The Romani did not know anything about the planned demolition, as the decision of the District Construction Supervision Authority including the order of demolition had been sent to the Wrocław Municipality as the owner of the property on which the encampment had been built. The District Supervision Authority decided that the Romani are not a party in this case. As a consequence, they had no possibility to complain against the decision or to challenge it in court. Furthermore, the executed decisions that ordered the demolition were not final (the decisions of the second instance authority were only issued on 29 July, that is, seven days after demolishing the colony).

The applicants claim an infringement of their rights guaranteed in Art. 3 of the Convention (prohibition of torture, inhuman or degrading treatment), Art. 8 of the Convention (right to private and family life and the right to respect for home), Art. 14 in connection with Art. 8 (prohibition of discrimination) and Art. 13 in connection with Art. 8 (right to effective remedy).

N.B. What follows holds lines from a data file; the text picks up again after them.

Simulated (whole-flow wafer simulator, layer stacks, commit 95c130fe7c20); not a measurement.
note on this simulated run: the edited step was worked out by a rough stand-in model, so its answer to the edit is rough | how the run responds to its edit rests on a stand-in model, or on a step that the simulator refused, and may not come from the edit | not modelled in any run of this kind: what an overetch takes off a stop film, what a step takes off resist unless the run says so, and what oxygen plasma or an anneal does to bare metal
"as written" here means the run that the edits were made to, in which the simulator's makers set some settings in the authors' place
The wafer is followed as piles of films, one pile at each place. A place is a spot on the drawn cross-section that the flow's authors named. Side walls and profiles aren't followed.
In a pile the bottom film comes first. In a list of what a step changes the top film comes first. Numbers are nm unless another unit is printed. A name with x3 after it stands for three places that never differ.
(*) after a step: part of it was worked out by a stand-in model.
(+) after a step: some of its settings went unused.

The case is part of the Anti-discrimination Programme of the Helsinki Foundation for Human Rights, called „Article 32”. The attorneys-in-fact for the sixteen applicants are dr Dorota Pudzianowska from the Helsinki Foundation for Human Rights and advocate Sylwia Gregorczyk-Abram from the law firm Clifford Chance Janicka, Namiotkiewicz, Krużewski sp. k. Konrad Gortad and prof. Ireneusz Kamiński have also been involved in the case.